Lindley Annex razed for parking lot

'Temporary' building had been KU fixture since 1947

Lindley Annex was far from perfect.

Termites munched on the walls. Rain dripped through holes in the roof onto students, who were usually hot during summer and cold during winter because of ventilation troubles.

Even so, Anne Patterson couldn’t help but feel a little sad that the Kansas University building, which she had taught in for nearly 10 years, was being demolished.

“There was some real creative energy down there,” said Patterson, an instructor for the School of Architecture and Urban Design. “There were creative ideas. It was not about its broken windows and kicked-in walls. Secretively, people kind of liked the floods on rainy days.”

It took only a few hours Wednesday morning for a backhoe from BA Green Construction Co. to level Lindley Annex, just south of Lindley Hall.

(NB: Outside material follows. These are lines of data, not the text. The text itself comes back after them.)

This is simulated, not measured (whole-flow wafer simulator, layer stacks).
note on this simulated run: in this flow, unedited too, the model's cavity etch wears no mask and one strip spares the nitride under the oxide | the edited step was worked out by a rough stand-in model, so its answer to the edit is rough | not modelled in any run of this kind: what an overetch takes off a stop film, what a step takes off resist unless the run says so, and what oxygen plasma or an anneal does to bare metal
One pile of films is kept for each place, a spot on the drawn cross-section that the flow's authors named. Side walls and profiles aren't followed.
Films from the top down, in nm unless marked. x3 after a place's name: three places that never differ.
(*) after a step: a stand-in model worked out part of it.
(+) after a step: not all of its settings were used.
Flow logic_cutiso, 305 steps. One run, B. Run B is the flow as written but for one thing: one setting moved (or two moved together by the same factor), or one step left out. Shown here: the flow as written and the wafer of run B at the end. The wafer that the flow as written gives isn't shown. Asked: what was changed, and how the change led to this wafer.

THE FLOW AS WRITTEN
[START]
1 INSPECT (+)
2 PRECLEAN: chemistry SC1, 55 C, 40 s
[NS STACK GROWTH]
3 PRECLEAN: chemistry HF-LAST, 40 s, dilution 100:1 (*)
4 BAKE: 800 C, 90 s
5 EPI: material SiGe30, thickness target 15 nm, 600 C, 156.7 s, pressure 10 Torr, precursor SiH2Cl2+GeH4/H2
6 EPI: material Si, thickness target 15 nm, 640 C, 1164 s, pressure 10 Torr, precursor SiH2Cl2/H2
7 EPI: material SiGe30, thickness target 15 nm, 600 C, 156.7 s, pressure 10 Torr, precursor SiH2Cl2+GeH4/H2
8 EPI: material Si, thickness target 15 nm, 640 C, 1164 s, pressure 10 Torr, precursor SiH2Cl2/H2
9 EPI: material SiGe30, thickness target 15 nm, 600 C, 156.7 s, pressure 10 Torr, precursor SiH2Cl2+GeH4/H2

The annex was built as a military cafeteria during World War II and was moved to KU in 1947.

“It’s been ‘temporary’ since it was put up,” said Jim Modig, director of design and construction management at KU.

Lindley Hall Annex, built in the 1940s as a cafeteria on a military base, is razed Wednesday morning in the shadow of Lindley Hall on the KU campus. Visible in the background is KU's engineering school and student dorms on Daisy Hill.

KU officials have wanted to knock the building down for almost a decade but didn’t have new spaces for the architecture studios that met in the annex.

That changed when Eaton Hall and an addition to the Baehr Audio-Reader Center were constructed. Departments moving into those buildings freed up space in Snow Hall and the former Kansas Public Radio Building – now called Marvin Studios – for the architecture classes.

Modig said there were no problems with the demolition, which cost the university about $48,400, including asbestos removal.

“It’s a wood structure,” he said. “It’s fairly easy (to demolish), compared to concrete and steel.”

Crews will begin work next month to turn the space into a parking lot.

Patterson, who now teaches her architecture studio class in Snow Hall, said she’d miss the annex.

“Everything’s so slick at KU,” she said. “I kind of like the rough edges, myself. There was a lesson to be learned: what a beautiful drawing you can make in such a dump of a place.”